Deviate said:
Therumancer said:
Let me be honest, nobody with half a brain likes digital distribution even a little bit.
Not exactly true. There's quite a lot of us out there that find Steam (and digital distribution in general) very handy and practical. Physical media on the other hand is far less practical considering the inevitable decay of the medium in question (scratched discs or whatever else) and requiring physical space. Digital distribution on the other hand means that anywhere there's internet, there's access to your entire library. Even if HDDs go tits up or any other calamity strikes, you'll still be able to download what you want when you want it.
Hell, most of those services allow you to make offline backups. Some of them don't even have any kind of DRM, like Good Old Games. It's also highly practical from a customer point of view. In the case of Steam it's one single client containing a games manager, a downright amazing shop with a veritable cornucopia of features including but not limited to demos, wishlists, massive sales and so on and so forth. There's the social network and there's the fairly decent support.
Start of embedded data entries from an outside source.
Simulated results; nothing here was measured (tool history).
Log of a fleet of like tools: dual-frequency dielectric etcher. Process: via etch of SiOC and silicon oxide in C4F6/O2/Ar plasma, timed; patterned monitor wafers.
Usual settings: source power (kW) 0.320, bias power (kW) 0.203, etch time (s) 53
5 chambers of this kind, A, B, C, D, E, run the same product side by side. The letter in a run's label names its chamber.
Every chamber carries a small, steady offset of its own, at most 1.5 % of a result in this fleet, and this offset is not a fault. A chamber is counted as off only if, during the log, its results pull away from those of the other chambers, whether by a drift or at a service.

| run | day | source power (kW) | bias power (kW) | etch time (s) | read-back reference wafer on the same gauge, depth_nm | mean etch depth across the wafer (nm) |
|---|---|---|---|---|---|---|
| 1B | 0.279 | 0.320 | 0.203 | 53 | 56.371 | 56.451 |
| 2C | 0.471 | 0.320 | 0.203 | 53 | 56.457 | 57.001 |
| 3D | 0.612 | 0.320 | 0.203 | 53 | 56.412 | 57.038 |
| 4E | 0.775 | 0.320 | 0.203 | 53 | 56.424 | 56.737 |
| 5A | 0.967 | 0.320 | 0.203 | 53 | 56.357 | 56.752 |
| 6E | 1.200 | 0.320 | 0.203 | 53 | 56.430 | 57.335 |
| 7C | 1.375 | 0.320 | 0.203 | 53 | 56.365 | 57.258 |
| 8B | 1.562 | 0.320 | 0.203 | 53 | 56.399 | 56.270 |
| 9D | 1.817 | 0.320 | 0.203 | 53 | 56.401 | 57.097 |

All of this for (often) less money than the physical copy costs and you often get so much more as well. As for control, I have just as much control (and more) of my products as I ever did over any physical copy of games requiring activation of any kind. Which is pretty much all that are released these days.
So yeah, your derogatory little statement up there does not hold very true.
Actually it's quite true, the bottom line is in your last comment about "requiring activation, which is all that are released these days". Given that little development services like STEAM are the best option, but a gilded cage is still a cage. In the end you wind up having or controlling nothing. If a service like STEAM goes down, it takes all of your property with it, and as untouchable a juggernaut as some of these services seem right now, nothing lasts forever. I can take a disc of a 20 year old game, pop it into an old computer, and play it any time I want to. STEAM goes the way of the dodo, even if they removed the requirement to run through them I won't be able to access my media anymore.
In general, acceptance of digital downloads is largely due to a younger generation that has known nothing else, and honestly does not know any better.
Likewise, we've already seen that those running services can cut people off from their content on a whim. We've had people banned outright from their digital libraries due to accusations of cheating in a single game. If someone like Gabe decided to ban you from STEAM entirely, he could potentially cost you thousands of dollars. I'm not saying he'd personally do that, but the fact remains that he COULD do it, and we've already seen situations where things like this happening though services run by companies like Microsoft and EA, which demonstrates how little control you have over your own digital property, and that control is a big part of why the industry has decided to push this technology so heavily.
As far as GOG goes, I've done more than a bit of business with them, but I will say they aren't quite what a lot of people think. What GOG basically did was decide to run an Abandonware site as a business. They came up with the idea of buying the rights to some otherwise abandoned games up in bulk, tinkering with them to get them to run on never machines, and then selling them. Basically GOG is giving you what sites like Home Of The Underdogs and others have been providing for free in exchange for money, your basically paying $5-$10 at a pop for them to get Dosbox or whatever running for you (which is admittedly a pain), and admittedly they are doubtlessly making the people who originally developed those games and abanddoned the titles pretty happy since they are probably
getting paydays off of them again.
This is not to say there is anything wrong with GOG (there isn't) but the thing is that their generosity has to be interpeted in the light of most of their product actually having been out there via abandonware sites without any kind of DRM for years before they even bothered to come along. Sticking DRM on an old game is kind of pointless when there are established cracks without it that had been in circulation (more or less legally, since the titles were abandoned, which is why Abandoware operated publically) for years.
It can also be argued that while GOG is good for some of the developers who had a reason to renew liscences and such, it's been bad for a lot of users and abandonware sites who now again have to pay for what was basically public domain before they came along. You can insist I'm ignorant all you want, but a lot has been said about this already, and while Abandonware still exists, it's actually taken a hit from GOG. GOG isn't doing anything wrong (to repete this), quite the opposite in fact, but again, their apparent generosity has to be taken with a grain of salt.